Proximate Cause Necessary for Child Porn Restitution Order - U.S. Second Circuit
U.S. Second Circuit - The FindLaw 2nd Circuit Court of Appeals Opinion Summaries Blog

Proximate Cause Necessary for Child Porn Restitution Order

The Second Circuit Court of Appeals ruled last week that a victim of child pornography can seek restitution from the person who created the image, but not from persons who merely possessed the image.

In other words, the Second Circuit thinks that the perverts who create child porn are more terrible (or at least more directly responsible for harm) than the upright citizens who just view it.

In the case, U.S. v. Aumais, defendant Gerald Aumais challenged the court restitution order in his sentence after pleading guilty to transporting and possessing child pornography. Under the order, Aumais was to pay $48,483 to finance counseling costs of "Amy" one of the victims depicted in the images and videos.

Amy's lawyers have submitted almost 700 federal criminal restitution pleas in pornography collection cases, seeking more than $3 million in each case. They have already recovered $345,000, reports The New York Times.

Aumais challenged the restitution order on the grounds that his possession of the images was not a proximate cause of Amy's loss. The Second Circuit Court of Appeals agreed.

The court noted that there is a split in the circuits as to whether the government must show that a child pornography victim's losses were proximately caused by a defendant's actions, or whether it is sufficient to show causation generally in order to win a federal restitution order.

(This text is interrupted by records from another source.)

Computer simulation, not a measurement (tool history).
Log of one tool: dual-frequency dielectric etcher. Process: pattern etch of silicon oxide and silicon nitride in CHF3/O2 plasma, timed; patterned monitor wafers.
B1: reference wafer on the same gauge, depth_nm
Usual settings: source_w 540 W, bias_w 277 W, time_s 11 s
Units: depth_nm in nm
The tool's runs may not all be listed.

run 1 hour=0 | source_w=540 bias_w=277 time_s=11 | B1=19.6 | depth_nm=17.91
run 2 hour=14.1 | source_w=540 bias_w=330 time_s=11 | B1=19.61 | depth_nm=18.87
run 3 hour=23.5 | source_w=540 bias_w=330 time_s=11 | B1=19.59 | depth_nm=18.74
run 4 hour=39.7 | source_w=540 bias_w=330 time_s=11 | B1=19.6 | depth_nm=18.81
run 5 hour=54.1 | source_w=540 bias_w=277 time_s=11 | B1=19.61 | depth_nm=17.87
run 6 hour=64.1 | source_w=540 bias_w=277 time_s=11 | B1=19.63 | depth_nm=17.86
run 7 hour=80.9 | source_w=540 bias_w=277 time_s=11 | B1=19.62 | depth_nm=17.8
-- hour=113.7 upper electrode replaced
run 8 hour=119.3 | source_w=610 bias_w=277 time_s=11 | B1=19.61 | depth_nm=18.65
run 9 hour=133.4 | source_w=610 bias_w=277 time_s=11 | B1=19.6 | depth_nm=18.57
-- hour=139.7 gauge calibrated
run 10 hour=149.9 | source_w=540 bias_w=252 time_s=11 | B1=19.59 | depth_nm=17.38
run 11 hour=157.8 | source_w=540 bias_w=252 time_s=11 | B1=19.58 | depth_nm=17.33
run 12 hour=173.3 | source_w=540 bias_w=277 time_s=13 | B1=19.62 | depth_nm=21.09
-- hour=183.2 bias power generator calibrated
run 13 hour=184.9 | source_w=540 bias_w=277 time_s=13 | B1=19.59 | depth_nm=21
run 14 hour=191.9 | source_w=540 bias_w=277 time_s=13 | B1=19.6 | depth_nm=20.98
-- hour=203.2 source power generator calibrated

If you follow this blog, you know the Second Circuit Court of Appeals marches to its own beat, so you might be as shocked as we were that the court followed the majority of the circuits on this issue, and found that a victim's losses must be proximately caused by the defendant's offense in order to justify a restitution order.

What do you think? Did the court reach the right decision in its foray into the majority in U.S. v. Aumais? Should federal restitution statutes in these cases be narrowly or broadly interpreted given the especially egregious nature of this crime?